I'm trying to calculate $\vec\nabla(\vec k.\vec r)$ where $\vec k =k_x \hat{i}+k_y\hat{j}+k_z\hat{k}$ is a constant vector and $\vec r=x\hat{i}+y\hat{j}+z\hat{k}$ is the position vector.
I tried doing this in the following two ways:
First, I used the known formula for Gradient of the dot product between two vectors:$$\vec \nabla(\vec k.\vec r)=\vec k \times(\vec \nabla\times\vec r)\space+\vec r \times(\vec \nabla\times\vec k)\space+(\vec\nabla.\vec k)\vec r+\space(\vec\nabla.\vec r)\vec k \space$$ The first term of this expression is $\vec0$ since the curl of the position vector ($\vec \nabla\times\vec r$) is $\vec 0$.The second and third terms are also both $\vec 0$ since they are respectively the Divergence and the Curl of a constant vector. This leaves me with the fourth term which evaluates to $3\vec k$ since the divergece of the position vector ($\vec\nabla\times\vec r$) is $3$. So using the formula the answer comes out to be $3\vec k$.

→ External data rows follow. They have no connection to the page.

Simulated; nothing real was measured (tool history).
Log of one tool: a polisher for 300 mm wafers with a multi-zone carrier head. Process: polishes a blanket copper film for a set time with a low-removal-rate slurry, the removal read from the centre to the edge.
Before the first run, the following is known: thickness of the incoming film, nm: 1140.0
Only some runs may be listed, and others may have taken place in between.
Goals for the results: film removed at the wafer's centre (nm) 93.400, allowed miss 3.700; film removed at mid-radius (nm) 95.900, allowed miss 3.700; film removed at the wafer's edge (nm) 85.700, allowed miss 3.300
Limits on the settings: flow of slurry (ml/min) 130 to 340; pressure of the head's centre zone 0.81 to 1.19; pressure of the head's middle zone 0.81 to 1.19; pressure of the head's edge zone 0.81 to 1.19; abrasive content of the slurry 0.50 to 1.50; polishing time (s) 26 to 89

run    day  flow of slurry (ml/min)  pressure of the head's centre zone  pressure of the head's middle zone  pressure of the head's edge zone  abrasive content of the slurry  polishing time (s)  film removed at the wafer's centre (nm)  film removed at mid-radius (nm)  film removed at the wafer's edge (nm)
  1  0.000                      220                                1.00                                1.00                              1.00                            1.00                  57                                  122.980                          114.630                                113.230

Then, I did it "manually":
$\vec\nabla(\vec k.\vec r) = \frac {\partial (\vec k.\vec r)}{\partial x} \hat {i} +\frac {\partial (\vec k.\vec r)}{\partial y} \hat {j}+\frac {\partial (\vec k.\vec r)}{\partial z} \hat {k}$
and $(\vec k.\vec r)=k_xx+k_yy+k_zz$
So, $\vec\nabla(\vec k.\vec r)=\frac {\partial (k_xx+k_yy+k_zz)}{\partial x} \hat {i} +\frac {\partial (k_xx+k_yy+k_zz)}{\partial y} \hat {j}+\frac {\partial (k_xx+k_yy+k_zz)}{\partial z} \hat {k}=k_x \hat{i}+k_y\hat{j}+k_z\hat{k}=\vec k$
To summarize, the first method gives me $3\vec k$ and the second gives me $\vec k$. Please tell me which one is right and which one is wrong.